So if you need tons of storage, you’ll save a little bit opting for the 128GB iPad mini 4 for $399, instead of the 128GB iPad for $429. But since that $30 difference gets you a bigger iPad with a newer processor, I don’t think the iPad mini 4 will be overwhelmingly popular. It feels like a clearance product.

If you’re trying to choose between this $329 9.7-inch iPad and the $599 9.7-inch iPad Pro, there are a couple factors to consider. If you know you want the Apple Pencil or Apple’s Smart Keyboard, you’ll need the Pro of course. But there are capable third-party alternatives for both of those accessories that would work with the regular iPad, like Adobe’s lovely Ink stylus and Logitech’s Bluetooth keyboard cases.

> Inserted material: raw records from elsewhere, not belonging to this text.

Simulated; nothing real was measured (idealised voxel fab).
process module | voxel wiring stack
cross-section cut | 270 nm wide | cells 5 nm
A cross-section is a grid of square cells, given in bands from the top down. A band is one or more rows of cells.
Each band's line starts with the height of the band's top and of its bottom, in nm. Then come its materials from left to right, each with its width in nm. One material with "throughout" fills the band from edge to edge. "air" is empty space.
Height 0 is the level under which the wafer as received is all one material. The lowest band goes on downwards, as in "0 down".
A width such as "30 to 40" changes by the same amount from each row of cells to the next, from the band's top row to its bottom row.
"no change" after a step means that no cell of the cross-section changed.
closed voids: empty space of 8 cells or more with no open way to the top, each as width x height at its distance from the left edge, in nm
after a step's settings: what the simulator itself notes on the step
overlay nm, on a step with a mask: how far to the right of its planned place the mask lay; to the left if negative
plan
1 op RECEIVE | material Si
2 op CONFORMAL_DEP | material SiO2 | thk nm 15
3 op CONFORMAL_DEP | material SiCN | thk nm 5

For me, the value of a $329 iPad outweighs the novelty of the Apple Pencil or Smart Keyboard. Add cellular for $130 more, and you’re still spending less than you would on the Wi-Fi-only iPad Pro. However, if you intend to do real work on your tablet day in and day out—treating it like a laptop—you might want to future-proof your investment a little by selecting an iPad Pro with the more advanced A10X chip, or even waiting a bit to see if and how Apple refreshes the iPad Pro lineup this year.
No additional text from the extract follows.